Equipped with mimosas and muffins, 180 attendees at the INMA World Congress “Brainsnack” session filled the Nobel Suite at the Pullman Hotel and were greeted by INMA’s CEO and Executive Director Earl Wilkinson and Mukund Mohan, Brainsnacks’ energetic and engaging moderator.
Mohan likened Brainsnacks, which kicked off the INMA World Congress in London, to doing an 7-minute workout — get as much information on the stage as possible. The sessions featured 11 news media companies, sharing successful stories in quick 7-minute presentations.
Gareth Codd, commercial director of Fairfax Media in New Zealand, took the stage first. Codd focused on advertising, quickly explaining Fairfax Media’s involvement in the Kiwi Premium Exchange (KPEX).

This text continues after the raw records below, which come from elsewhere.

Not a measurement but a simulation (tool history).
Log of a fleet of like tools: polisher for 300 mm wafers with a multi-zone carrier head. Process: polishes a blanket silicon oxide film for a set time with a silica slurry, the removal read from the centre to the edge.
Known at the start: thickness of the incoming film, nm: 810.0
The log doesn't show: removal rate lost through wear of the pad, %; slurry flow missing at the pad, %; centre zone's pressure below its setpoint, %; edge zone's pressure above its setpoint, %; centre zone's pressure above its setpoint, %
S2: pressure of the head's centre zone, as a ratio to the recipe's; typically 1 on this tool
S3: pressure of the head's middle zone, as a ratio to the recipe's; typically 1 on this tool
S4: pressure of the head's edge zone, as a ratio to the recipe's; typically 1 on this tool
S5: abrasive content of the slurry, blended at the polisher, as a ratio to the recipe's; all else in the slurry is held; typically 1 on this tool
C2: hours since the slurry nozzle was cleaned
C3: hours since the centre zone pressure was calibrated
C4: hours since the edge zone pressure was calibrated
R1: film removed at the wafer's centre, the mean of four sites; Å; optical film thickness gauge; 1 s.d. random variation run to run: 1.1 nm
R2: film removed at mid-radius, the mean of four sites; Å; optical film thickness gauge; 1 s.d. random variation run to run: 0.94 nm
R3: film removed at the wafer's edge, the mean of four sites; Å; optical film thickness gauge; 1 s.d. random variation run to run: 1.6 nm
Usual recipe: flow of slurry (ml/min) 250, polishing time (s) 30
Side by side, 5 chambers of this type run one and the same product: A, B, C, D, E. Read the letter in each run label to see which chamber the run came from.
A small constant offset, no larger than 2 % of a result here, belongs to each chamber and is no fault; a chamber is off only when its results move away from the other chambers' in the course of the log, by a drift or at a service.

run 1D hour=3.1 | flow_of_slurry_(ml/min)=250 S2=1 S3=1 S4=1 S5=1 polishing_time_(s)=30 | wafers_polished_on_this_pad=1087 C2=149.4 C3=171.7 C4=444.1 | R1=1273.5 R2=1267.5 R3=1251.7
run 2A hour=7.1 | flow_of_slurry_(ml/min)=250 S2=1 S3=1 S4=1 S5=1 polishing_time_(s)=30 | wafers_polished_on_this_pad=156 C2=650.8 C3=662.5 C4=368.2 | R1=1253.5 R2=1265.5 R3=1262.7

KPEX is an ad sharing company between New Zealand’s top four media companies, founded in an effort to localise advertising programming. Prior to KPEX entering the national stage, only five companies shared more than 50% of digital display revenue in 2014. The media companies realised this spelled doom and spent eight weeks planning KPEX behind closed doors.
“There’s no point in being the tallest gnome in the garden,” Codd said. To sustain individual media companies and battle big groups such as Google and Facebook, collaboration was — and still is — a necessity.<>KPEX is one of the largest collaboration exchanges in the world. It provides a benchmark for performance of inventory. KPEX sets blind floor rates and releases full value of inventory.
Although any media person will admit collaborating with the opposition is difficult, it’s important, Codd said.
And it’s working. KPEX is growing. In terms of audience, it now maintains 70% of New Zealand’s market, Codd said.
Morten Blichmann, head of creative sales at Ekstra Bladet, a Danish tabloid, shared another successful digital advertising avenue. Ekstra Bladet focuses on colourful storytelling, as indicated by its homepage, crammed full of attention-grabbing headlines.
Ekstra Bladet is a market leader in the Danish media market.
“We have far more page views per month per user than our competitors,” Blichmann said. The company has achieved this statistic by engaging users with creative content: “Tell colourful and engaging stories.”
The company did so by hiring a group of creative people, connecting them with marketing specialists, and asking the team to do what they know.
“What we did was make a creative task force with creative people and advertisers,” Blichmann said.
The results are engaging and the possibilities are endless, he said: A dating series, investigative reporting that invites users to contribute, food waste competitions are just some of the projects that have come from the advertiser collaboration.
“It allows us to do what we are the very best at in collaboration with our advertisers,” Blichmann explained. “It’s a win-win situation. Win for us because when we’re able to create engaging content it more or less sells itself. And a win for our advertisers because they’re looking for new ways to engage users with their content.”
Blichmann summed his message up succinctly: If you have the right people and make the right content, both revenue and engagement will benefit.